- Vassilis Kroustallis
Vassilis Kroustallis reports on Anima Festival 2020 and selects 10 Belgian animation shorts to watch in 2020.
Anima Festival in Brussels continues to present a burst in activity, spirit and fun within a well-oiled festival programming machine. In an environment (Flagey) where everything is accessible and at hand, there's a busy swarm of animation professionals all day (and all night long, if you count the crowds of The Animated Night). Children are king at the festival, and their presence in screenings and workshops is most definitely felt.
2020 artistic director Doris Cleven has now given her place to the duo of Karin Vandenrydt and Dominique Seutin, which are jointly taking over the direction of the Anima Festival. Yet, in many ways this is a continuation of sorts. During my 3-day staying at the festival, this sense of continuity prevailed in the programming schedule, its associated events, and in the manner people who are in the know communicate what they want to their guests effortlessly and without any misunderstanding.
So, if you're going to an animation festival in Belgium, you had better watch a lot of Belgian films. (And if you want to find the 2020 Anima Festival winners, check here). Belgian animation films tend to dramatize, but they don't over-dramatize. The kind of balance between character description and conflicts present is felt in most film examples, and the delicate way of placing even harsh situations is something more Belgian animation shorts in the programme possess. So, here's our selection:
1. Carrousel, Jasmine Elsen (10’, 2019)/Animal Tank
A woman lives her routine, a small, very well organized system, a small microcosm. The arrival of newcomers disrupts that routine; she feels attacked, withdraws into herself and becomes aggressive to defend her way of life, to the point of hurting others. Eventually she drowns in her guilt.
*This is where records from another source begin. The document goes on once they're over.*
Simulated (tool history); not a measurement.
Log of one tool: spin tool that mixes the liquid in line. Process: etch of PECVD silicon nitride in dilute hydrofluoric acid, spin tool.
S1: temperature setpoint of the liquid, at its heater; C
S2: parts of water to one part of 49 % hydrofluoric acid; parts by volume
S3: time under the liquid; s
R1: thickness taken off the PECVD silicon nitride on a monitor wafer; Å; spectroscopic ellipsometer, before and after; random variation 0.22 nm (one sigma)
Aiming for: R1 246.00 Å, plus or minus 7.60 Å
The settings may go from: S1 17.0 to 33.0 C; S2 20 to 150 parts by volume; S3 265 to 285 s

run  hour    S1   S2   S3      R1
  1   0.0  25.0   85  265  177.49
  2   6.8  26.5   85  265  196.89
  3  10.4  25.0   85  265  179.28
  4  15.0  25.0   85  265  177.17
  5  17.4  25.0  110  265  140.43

Our Zippy Frames Comment: It does make sense to combine 2D animation and stop-motion here; it still leaves a feeling of enclosure in a film whose story is potent enough to resonate with the main character and its own narrative trajectory.
2. Freeze Frame, Soetkin Verstegen (5’, 2019)/Akademie Schloss Solitude
Freeze frame: the most absurd technique since the invention of the moving image. Through duplicating the same image over and over again, it creates the illusion of stillness. Identical figures perform the hopeless task of preserving blocks of ice. The movements reanimate what is captured inside.
Our Zippy Frames Comment: The most enjoyable aspect of Soetkin Verstegen's film is the underlying satire of trying to having everything in place, only to find himself enclosed in that space. A scientific mockumentary of filmmaking, which hopefully won't be taken for real by the upcoming generations.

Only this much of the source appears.